This has contributed to the outages we have had in the past couple of weeks (see the parent ticket). The concurrency should go down to avoid overwhelming the primary database with too many writes.
Description
| Status | Subtype | Assigned | Task | ||
|---|---|---|---|---|---|
| Resolved | Security | Ladsgroup | T370304 Bursts of occasional severe contention on s4 (commonswiki) primary mariadb causing recurrent user-facing outages on all wikis | ||
| Duplicate | cscott | T370624 Reduce concurrency of RecordLintJobs or shard it per section |
Event Timeline
Should this be done in the job queue? Or is there something we can do inside RecordLintJob? Is there an example of other jobs that are sharded by section?
OK, I found https://gerrit.wikimedia.org/g/mediawiki/services/change-propagation/jobqueue-deploy/+/05420ad000caa34a9351de4774d0196a860ca869/scap/vars.yaml#88 and I think this is probably a bit past what I feel comfortable doing so I'll leave it for someone else.

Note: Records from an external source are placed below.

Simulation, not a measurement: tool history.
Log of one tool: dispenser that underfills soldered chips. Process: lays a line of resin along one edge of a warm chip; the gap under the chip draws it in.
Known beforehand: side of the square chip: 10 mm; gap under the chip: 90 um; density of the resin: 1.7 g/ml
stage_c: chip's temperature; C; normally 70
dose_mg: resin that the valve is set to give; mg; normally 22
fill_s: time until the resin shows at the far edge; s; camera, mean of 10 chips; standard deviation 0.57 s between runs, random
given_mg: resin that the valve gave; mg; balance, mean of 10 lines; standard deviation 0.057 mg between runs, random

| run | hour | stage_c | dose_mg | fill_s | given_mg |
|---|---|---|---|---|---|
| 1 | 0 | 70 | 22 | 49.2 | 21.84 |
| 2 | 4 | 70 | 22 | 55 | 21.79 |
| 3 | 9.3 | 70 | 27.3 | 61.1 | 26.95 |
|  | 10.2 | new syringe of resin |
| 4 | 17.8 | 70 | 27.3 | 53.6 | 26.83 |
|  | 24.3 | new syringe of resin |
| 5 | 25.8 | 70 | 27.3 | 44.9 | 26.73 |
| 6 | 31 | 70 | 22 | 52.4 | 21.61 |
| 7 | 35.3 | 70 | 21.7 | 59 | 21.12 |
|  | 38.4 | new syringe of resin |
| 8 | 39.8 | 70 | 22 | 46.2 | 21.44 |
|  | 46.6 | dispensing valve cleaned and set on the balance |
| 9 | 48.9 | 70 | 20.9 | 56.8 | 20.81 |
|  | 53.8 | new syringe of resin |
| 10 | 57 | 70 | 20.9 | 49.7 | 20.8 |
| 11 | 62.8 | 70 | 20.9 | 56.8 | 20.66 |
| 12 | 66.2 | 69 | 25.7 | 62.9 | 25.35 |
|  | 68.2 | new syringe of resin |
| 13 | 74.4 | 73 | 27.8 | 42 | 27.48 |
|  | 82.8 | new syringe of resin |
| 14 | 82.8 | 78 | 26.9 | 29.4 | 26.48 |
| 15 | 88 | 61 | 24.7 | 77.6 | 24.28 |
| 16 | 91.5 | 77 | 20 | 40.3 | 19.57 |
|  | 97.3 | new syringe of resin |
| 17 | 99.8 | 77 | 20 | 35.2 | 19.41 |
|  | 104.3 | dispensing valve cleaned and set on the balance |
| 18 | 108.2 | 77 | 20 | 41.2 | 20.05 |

I'll note that T330036#9791309 will also address it by moving the updates into refreshLinks rather than having a separate job.
This seems harder to do given the joins we're doing in queries already, I don't want to make it more difficult for editors to get access to the linter data :/
@Ladsgroup what's the status of this task? Is there something that still needs to be done?
This still needs to be implemented, lint jobs do a lot of db writes and it would be much better if they were sharded per section but someone needs to make a decision on which direction (shard per section, merge into refreshlinks, etc. etc.)
We decided at the last engineering offsite that Lints are going to be put into ParserOutput, and that we'll move the DB maintenance to RefreshLinksJob, although not until RLJ is powered by Parsoid (T393716). I'm going to close this as a duplicate of T393717: Put lints in ParserOutput/RefreshLinksJob to reflect this consensus.